Gathering and exchanging email threads

Twice in the past few weeks, once for business and once for a personal matter, I've had to collect and transmit a set of related email threads. In both cases, the Gmail query that produced these collections searched tags (what Gmail calls labels) as well as Subject: or From: fields. For example, one of the queries looked like this in Gmail's user interface:

in:school teacher1 teacher2
where in:school refers to the virtual folder created by assigning the school tag, and teacher1 and teacher2 are the names of teachers.

Gmail is terrifically handy for this kind of thing. I've gone back and reviewed three popular mail clients -- Outlook 11, OS X Mail, and Thunderbird -- and it's not at all clear how to achieve the same result using those programs. It would be interesting to collect and compare recipes for doing this, actually. If you have them, and post them with a link back to here, that'll happen automatically.

Gmail's search result wasn't the final solution though. There's no expand function to review a collection that spans multiple threads, as I needed to do. And that being the case, there's also obviously no way to share a reviewable instance of the multi-thread collection with other people, as I also needed to do.
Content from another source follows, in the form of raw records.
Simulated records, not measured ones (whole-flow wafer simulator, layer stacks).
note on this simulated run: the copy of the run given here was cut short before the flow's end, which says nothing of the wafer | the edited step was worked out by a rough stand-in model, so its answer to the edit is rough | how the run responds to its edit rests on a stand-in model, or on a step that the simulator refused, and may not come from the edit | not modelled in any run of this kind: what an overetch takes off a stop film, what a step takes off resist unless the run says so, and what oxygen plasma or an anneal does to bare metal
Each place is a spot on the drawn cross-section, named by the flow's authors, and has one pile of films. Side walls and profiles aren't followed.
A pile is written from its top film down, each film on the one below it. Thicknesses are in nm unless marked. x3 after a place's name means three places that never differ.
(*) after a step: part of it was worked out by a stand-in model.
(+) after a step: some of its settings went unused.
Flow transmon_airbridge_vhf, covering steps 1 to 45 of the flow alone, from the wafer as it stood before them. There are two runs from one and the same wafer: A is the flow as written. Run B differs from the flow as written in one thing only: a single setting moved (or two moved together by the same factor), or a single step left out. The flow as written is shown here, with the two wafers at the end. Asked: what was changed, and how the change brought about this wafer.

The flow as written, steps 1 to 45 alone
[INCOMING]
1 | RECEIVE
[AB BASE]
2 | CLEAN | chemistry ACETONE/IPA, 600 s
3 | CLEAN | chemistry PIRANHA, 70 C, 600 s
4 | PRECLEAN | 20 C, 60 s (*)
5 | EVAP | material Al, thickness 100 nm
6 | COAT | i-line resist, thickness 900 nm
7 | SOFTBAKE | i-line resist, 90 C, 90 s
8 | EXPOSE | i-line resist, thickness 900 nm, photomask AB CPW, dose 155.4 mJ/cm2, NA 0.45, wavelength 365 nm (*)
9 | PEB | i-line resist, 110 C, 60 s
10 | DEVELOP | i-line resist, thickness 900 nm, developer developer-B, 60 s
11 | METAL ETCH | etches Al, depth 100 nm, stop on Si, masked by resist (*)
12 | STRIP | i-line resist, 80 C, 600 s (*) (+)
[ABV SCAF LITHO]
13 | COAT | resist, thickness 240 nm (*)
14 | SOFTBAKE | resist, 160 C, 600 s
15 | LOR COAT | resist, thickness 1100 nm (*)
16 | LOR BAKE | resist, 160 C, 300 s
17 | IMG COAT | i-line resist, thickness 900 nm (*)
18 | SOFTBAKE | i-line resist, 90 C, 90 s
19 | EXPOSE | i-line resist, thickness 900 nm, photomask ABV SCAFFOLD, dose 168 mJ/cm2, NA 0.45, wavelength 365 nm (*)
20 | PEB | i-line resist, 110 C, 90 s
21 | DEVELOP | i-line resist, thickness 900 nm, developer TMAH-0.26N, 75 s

I started opening up messages, and copying and pasting, and after a short while slapped myself upside the head. It's 2006 and we're still playing this game? Insane. The result would only be the kind of document we all dread: a sequential dump of messages whose contextual relationships must be inferred by the reader.

Well, I could at least automate the extraction. Here's the elegantly simple script I used to do that:

import libgmail, getpass, time
  
query = 'in:school teacher1 teacher2'
  
pwd = getpass.getpass("pwd: ")
 
ga = libgmail.GmailAccount('jonudell', pwd)
ga.login()
  
threads = ga.getMessagesByQuery(query)
mbox = []
 
for thread in threads:
  for msg in thread: 
    print msg.id, msg.number, msg.subject    
    source = msg.source.replace("\r","").lstrip()
    mbox.append("From - Thu Jan 22 22:03:29 1998\n")
    mbox.append(source)
    mbox.append("\n\n")
    time.sleep(1)
 
open('mbox','w').writelines(mbox)

This is possible thanks to libgmail, a third-party Gmail API that's so nicely done I consider it a work of art. In using it, of course, I'm violating Gmail's terms of service and risking a lockdown in sector 4. But infrequent queries that yield small result sets can evidently fly under the radar.

The output of this script is, however, merely the aforementioned sequential dump, in mbox format. How can you recover, and more importantly share, the interactive experience that email clients provide in their threaded views?

One solution is to simply import the mbox file. Except it's not so simple. Although OS X Mail and Thunderbird can do it, I don't think Outlook can, at least not directly, though I'd like to be proven wrong. But in any event, receiving an mbox file, along with instructions for importing it into a variety of email clients, is a solution only geeks will love.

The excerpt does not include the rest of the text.